The Lambda Architecture is a design pattern for building scalable and fault-tolerant big data systems that process data in both batch and real-time modes. Apache Hudi makes it easier than ever to implement Lambda Architectures by enabling streaming ingestion, batch processing, and incremental querying within a single storage layer.

In this post, we’ll explore how to build a Lambda Architecture using Apache Hudi, combining the benefits of real-time responsiveness with the reliability of batch processing — all within a unified data lakehouse.


What is Lambda Architecture?

Lambda Architecture separates processing into three layers:

  1. Batch Layer – Computes views from large datasets with full accuracy.
  2. Speed Layer – Processes real-time data with low latency.
  3. Serving Layer – Combines both views for querying.
[Source Data]
↓
┌───────────────┬────────────────┐
│ Batch Layer    │  Speed Layer   │
│ (e.g. Spark)   │ (e.g. Spark/Flink) │
└────┬───────────┴──────┬────────┘
↓                  ↓
[Apache Hudi Table on S3/HDFS]
↓
[Query Layer: Presto, Athena, Hive]

Apache Hudi acts as the serving layer, offering ACID guarantees, data versioning, and real-time upserts — which makes it ideal for merging batch and stream data consistently.

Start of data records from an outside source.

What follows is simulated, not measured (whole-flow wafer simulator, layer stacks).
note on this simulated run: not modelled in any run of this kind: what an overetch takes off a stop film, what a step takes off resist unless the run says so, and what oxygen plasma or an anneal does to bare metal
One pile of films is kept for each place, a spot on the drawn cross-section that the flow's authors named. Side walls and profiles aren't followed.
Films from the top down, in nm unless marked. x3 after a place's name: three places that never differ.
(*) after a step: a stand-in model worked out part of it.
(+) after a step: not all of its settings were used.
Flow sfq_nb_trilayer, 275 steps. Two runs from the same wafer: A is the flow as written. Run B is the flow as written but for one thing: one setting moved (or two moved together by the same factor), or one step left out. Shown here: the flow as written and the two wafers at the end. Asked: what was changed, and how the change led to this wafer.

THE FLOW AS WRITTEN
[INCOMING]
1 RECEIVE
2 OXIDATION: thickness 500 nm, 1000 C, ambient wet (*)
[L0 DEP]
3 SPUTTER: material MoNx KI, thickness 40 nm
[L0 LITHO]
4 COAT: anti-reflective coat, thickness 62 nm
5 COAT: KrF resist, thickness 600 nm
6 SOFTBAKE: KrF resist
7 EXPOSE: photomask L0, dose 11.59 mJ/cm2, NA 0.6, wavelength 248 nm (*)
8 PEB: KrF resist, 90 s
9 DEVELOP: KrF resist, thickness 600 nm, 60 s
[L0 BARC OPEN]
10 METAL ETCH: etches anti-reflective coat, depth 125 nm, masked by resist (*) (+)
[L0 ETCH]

Why Use Apache Hudi for Lambda?

Traditional Lambda implementations often suffer from:

  • Code duplication between batch and stream pipelines
  • Complex recomputation for consistency
  • Storage inefficiency

Hudi helps by:

  • Unifying batch and real-time pipelines
  • Handling upserts and deletes
  • Providing incremental views and commit timelines
  • Supporting both Copy-on-Write (COW) and Merge-on-Read (MOR) tables

Ingesting Batch Data into Hudi

Batch ETL using Spark:

batch_df = spark.read.parquet("s3://raw-data/2024/")

hudi_options = {
'hoodie.table.name': 'events_hudi',
'hoodie.datasource.write.recordkey.field': 'event_id',
'hoodie.datasource.write.precombine.field': 'event_ts',
'hoodie.datasource.write.partitionpath.field': 'event_date',
'hoodie.datasource.write.operation': 'upsert',
'hoodie.datasource.write.table.type': 'COPY_ON_WRITE',
'hoodie.datasource.hive_sync.enable': 'true',
'hoodie.datasource.hive_sync.database': 'default',
'hoodie.datasource.hive_sync.table': 'events_hudi',
'hoodie.datasource.hive_sync.mode': 'glue'
}

batch_df.write.format("hudi") \
.options(**hudi_options) \
.mode("append") \
.save("s3://lake/events_hudi")

Ingesting Real-Time Data into Hudi

Stream data using Spark Structured Streaming:

stream_df = spark.readStream \
.format("kafka") \
.option("subscribe", "events") \
.option("startingOffsets", "earliest") \
.load()

parsed_df = stream_df.selectExpr("CAST(value AS STRING) as json_data") \
.select(from_json("json_data", schema).alias("data")) \
.select("data.*")

parsed_df.writeStream \
.format("hudi") \
.options(**hudi_options) \
.option("checkpointLocation", "s3://checkpoints/hudi/events") \
.outputMode("append") \
.start("s3://lake/events_hudi")

Real-time data flows into the same Hudi table as batch, with the ability to perform deduplication and incremental merges.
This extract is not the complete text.